Large developments with more than 2,000 homes can up to eight years from submitting their first planning application to building their first house, according to a new study.
The study by planning consultants Lichfields, entitled Start to Finish, claims that developments with more than 2,000 homes take an average of eight years to get from the initial planning application to delivering homes.
And smaller developments of under 500 homes take an average of three years to start delivering houses.
The research also found a wide variation in average build rates, depending on the size of site.
According to the report, build rates range from an average of 22 homes built each year in sites of under 100 units, to 160 each year on sites over 2,000 homes.
The report that developments with more affordable housing tend to build-out faster, at close to twice the rate of those with low levels of affordable housing.
And schemes developed on greenfield land deliver more quickly than brownfield sites.
‘The question of how quickly and how much housing a site can begin delivering once it has planning permission or an allocation is significant because large-scale developments are an increasingly important component of local authority plans for housing,’ said Lichfields’ senior director, Matthew Spry.
‘Our recent research on garden communities found that local authorities often rely on such schemes to deliver a third or more of the housing they require.”
‘Only deliverable sites with a realistic prospect that housing will be built within five years can be included in a calculation of a five-year housing supply by a local authority,’ he added.
The report is based on an analysis of 97 sites over 500 dwellings of which 35 of the sites were earmarked for 2,000 homes or more.
The 97 sites equate to more than 195,000 dwellings.

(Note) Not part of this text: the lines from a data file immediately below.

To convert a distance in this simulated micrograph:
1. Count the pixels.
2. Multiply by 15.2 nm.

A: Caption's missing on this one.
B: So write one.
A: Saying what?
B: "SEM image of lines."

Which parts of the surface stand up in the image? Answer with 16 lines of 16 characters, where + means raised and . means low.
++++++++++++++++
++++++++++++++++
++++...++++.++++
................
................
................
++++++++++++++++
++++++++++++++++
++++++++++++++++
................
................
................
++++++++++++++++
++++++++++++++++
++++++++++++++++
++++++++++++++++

‘A number of local plans have hit troubles because they over-estimated the yield from some of their proposed allocations, and in too many local plans and five year housing land supply cases, there is insufficient evidence to justify how large sites are treated in housing trajectories,’ added Mr Spry.
‘Our research seeks to fill the gap with some real-world benchmark figures, but this remains no substitute for evidence which considers the specifics of a given site and its approach to delivery.’